A 1930s shop building may be demolished to make way for dozens of student flats – but not just any old student flats.
Plans have been drawn up by McLaren Property to demolish the old Marks and Spencer building next to Aldi in London Road, Brighton.
The developer wants to replace it with a five-storey building with 156 purpose-built student flats and shops on the ground floor.
The current tenants on the ground floor of 5-8 London Road are Peacocks, Iceland and Poundland, with M&S having vacated the premises in 1986.
But the McLaren scheme, valued at about £50 million, is due to go before members of Brighton and Hove City Council next week when the council’s Planning Committee should give its verdict.

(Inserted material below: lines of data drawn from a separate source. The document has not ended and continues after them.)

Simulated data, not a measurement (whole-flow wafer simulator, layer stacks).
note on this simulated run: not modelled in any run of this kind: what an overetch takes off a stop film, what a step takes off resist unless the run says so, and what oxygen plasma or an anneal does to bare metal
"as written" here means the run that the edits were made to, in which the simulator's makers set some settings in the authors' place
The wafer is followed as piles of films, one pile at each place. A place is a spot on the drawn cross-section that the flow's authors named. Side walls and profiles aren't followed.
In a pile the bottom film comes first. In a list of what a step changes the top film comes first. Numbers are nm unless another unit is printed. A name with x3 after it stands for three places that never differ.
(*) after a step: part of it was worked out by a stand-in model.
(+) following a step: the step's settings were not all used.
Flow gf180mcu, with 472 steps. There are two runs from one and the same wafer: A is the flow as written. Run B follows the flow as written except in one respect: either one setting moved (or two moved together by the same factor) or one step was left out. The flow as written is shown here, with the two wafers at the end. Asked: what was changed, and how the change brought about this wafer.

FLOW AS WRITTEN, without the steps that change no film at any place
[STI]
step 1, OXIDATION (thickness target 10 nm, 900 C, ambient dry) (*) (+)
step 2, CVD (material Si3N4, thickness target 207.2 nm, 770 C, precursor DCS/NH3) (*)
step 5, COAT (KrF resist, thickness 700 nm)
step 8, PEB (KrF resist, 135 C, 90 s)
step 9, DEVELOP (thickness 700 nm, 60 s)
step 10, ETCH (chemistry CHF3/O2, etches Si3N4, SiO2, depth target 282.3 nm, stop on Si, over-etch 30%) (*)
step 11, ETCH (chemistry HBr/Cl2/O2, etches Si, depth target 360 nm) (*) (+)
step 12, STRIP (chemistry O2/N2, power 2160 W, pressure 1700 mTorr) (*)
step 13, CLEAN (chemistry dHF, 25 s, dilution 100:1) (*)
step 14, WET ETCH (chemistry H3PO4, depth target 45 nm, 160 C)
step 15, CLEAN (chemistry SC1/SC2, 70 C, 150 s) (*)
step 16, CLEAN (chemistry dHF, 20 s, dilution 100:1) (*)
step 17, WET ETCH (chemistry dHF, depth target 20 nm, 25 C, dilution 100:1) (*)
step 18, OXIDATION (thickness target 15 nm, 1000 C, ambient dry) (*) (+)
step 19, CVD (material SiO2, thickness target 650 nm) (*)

McLaren’s design and development team, including architects Morgan Carn, gave the London Road Local Action Team (LAT) a presentation about the scheme in September.
LAT chair Philip Wells sent a comment to the council although his details were redacted on the council’s website.
Mr Wells said that the presentation was well received, particularly by people living in Providence Place.
He said: “The site adjoins and overlooks Providence Place Park – which was the subject of a detailed improvement programme in which the LAT was an enthusiastic and involved participant.
“The architect was clearly aware of the issues and potential of the immediate area – and the design clearly reflected that concern.
“Should the development go ahead, it will certainly be an improvement in this regard.”
A neighbour who objected to the plans, whose details the council redacted, was concerned about the noise and the effects of the demolition process.
They said: “If this new demolition goes ahead, it will disrupt the day-to-day living of the residents and affect people’s mental health and wellbeing.
“Please consider this at highest priority as it involves residents’ wellbeing and quality of life.”
A person who followed the LAT presentation, whose details were also redacted, wrote in support of the scheme, saying that they hoped the security at the student entrance to the building would have a positive effect in Providence Place which had problems with drugs and anti-social behaviour.
They said: “Should we keep ugly, badly planned, dirty buildings, whose doorways contribute to anti-social problems in place, because of temporary noise and inconvenience?
“Or should we look to the future with new, purpose-built, mixed-use buildings of interesting design where thought has been given to the different needs of residents and traders?
“The bigger picture is one where, after due consultation with all concerned parties, a cleaner, brighter, more appropriate building will enhance the area for all.”
Another neighbour, whose details the council has also kept secret from the public, said: “It is likely, especially with the thousands of new student dwellings at the university and in Lewes Road, the developers will soon apply for a change of use.
“The area has too many students already who, at such a number, do not add to the community and increase the amount of anti-social behaviour such as drinking and creating late-night noise (already a problem).”
Ardmore Language Schools managing director Martin Corr said that the scheme would provide “much-needed” accommodation not just for students during the academic year but also for the summer conference market and year-round language school academic provision.
He said that the language school ran courses with both Brighton College and Brighton University.
But a letter from Sussex University said that it would not be taking out a “nomination agreement” to promote the flats to its students.
The university’s deputy director of estates, facilities and commercial services Francine Hill said that the location was “positive”.
But students regularly raised concerns about the lack of capacity on the 25 bus to the university campuses at Falmer and Moulsecoomb at certain times of the day.
McLaren Property development director David Atherton said: “Unfortunately, the existing building has now reached the end of its economic life and is sadly attracting anti-social behaviour.
“The proposed replacement incorporates fit-for-purpose retail space and makes efficient use of the site to also provide properly managed student housing that will help take the pressure of local housing stock.
“We are pleased to receive the positive comments from local institutions and for the support and input we have had from the LAT, Regency Society and local ward councillor.”
The scheme has won the backing of council planning officials but councillors will have the final say.
The Planning Committee is due to decide whether to grant planning permission at a virtual meeting next Wednesday (10 February). The meeting is scheduled to be webcast on the council website from 2pm.